The most iconic sports images of our times are of Colin Kaepernick kneeling during the national anthem over the course of the 2016 season to protest police violence. Often these photos are framed to show only Kaepernick, as if he is shouldering this burden alone, but when the photographer deigns to pull back, there is one player consistently kneeling beside him. That player is free safety Eric Reid. NFL fans know Eric Reid as a top-caliber safety, a first-round draft pick who made the Pro Bowl in 2013. People following the intersection of sports and politics further learned about Reid this off-season, as he, like Kaepernick during the previous summer, found himself suspiciously unsigned and ignored—something that could only be read as a kind of punishment for Reid’s insistence on kneeling during the 2017 season and his vocal support of Kaepernick’s message. Reid then joined his “brother” Kaepernick in a collusion lawsuit against the league.

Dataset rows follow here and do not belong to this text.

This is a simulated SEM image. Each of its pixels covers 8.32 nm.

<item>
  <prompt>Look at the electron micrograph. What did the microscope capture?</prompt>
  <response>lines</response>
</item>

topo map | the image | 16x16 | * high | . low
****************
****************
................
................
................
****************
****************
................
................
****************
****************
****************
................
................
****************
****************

This past week, at long last, Reid was signed by the Carolina Panthers. It took a change of ownership from the execrable Jerry Richardson—forced out of the league for racist comments and sexual harassment—to David Tepper, but Reid is now employed, and this is worth celebrating. Also worth celebrating is Reid’s opening press conference with the team where he showed that he will neither stop either speaking out for social justice nor telling uncomfortable truths. Wearing an #I’mWithKap T-shirt, Reid was asked why he has chosen to be an outspoken political athlete. He responded not with clichés or a quick sound bite but by using the podium to break down 400 years of systemic racial oppression. He said,

Next year will be 2019. It will mark 400 years since the first slaves touched the soil of this country. That’s 400 years of systemic oppression. That’s slavery, Jim Crow, new Jim Crow, mass incarceration, you name it. The Great Depression—they come out with the New Deal, and black people didn’t have access to those government stimulus packages. The New Deal set up what is known as the modern-day middle class. We didn’t have access to those programs, the GI Bill, social security, home loans, none of that. So this has been happening since my people have gotten here. And so, I just felt the need to say something about it.

Reid also made clear that the issue that animated the original protests—police violence and the gap between what this nation promises and what it delivers—would continue to be front and center for both Kaepernick and himself. “So we’re [he and Kaepernick] going to continue to talk about it and continue to hold America to the standard that it says on paper, that we’re all created equal. Because it’s not that way right now. We’re going to keep pushing towards that,” said Reid. “I’m a black man in America. I grew up black in America, you cannot tell me that what I’ve experienced isn’t true.” He then, in reference to Botham Jean, who was killed by a Dallas police officer in his apartment, said, “You can’t live in your own house in America without getting killed,”

Reid was also asked about the Players Coalition, a group of NFL Players led by Philadelphia Eagle Malcolm Jenkins that has access to $89 million to pursue community programs. This deal was widely seen, although Jenkins denies it, as a quid pro quo to stop protesting. Reid, who left the Players Coalition last season, called it out as “an NFL-funded subversion group.” Oh, and Eric Reid also said that even though he had signed with Carolina, he would be continuing his collusion lawsuit against the National Football League.

I remember meeting Eric Reid at one of Colin Kaepernick‘s Know Your Rights camps. He was shy, soft-spoken, and fiercely intelligent. To see him open up express that intelligence on this stage is to see in one person the personification of an entire generation of athletic protest. It was stunning and a vindication of the ways that struggle can change people in fundamental and organic ways. As Reid said, “I will keep speaking for my people.” The name Eric Reid is not spoken in the same tones with which we mention Colin Kaepernick, but perhaps it should be.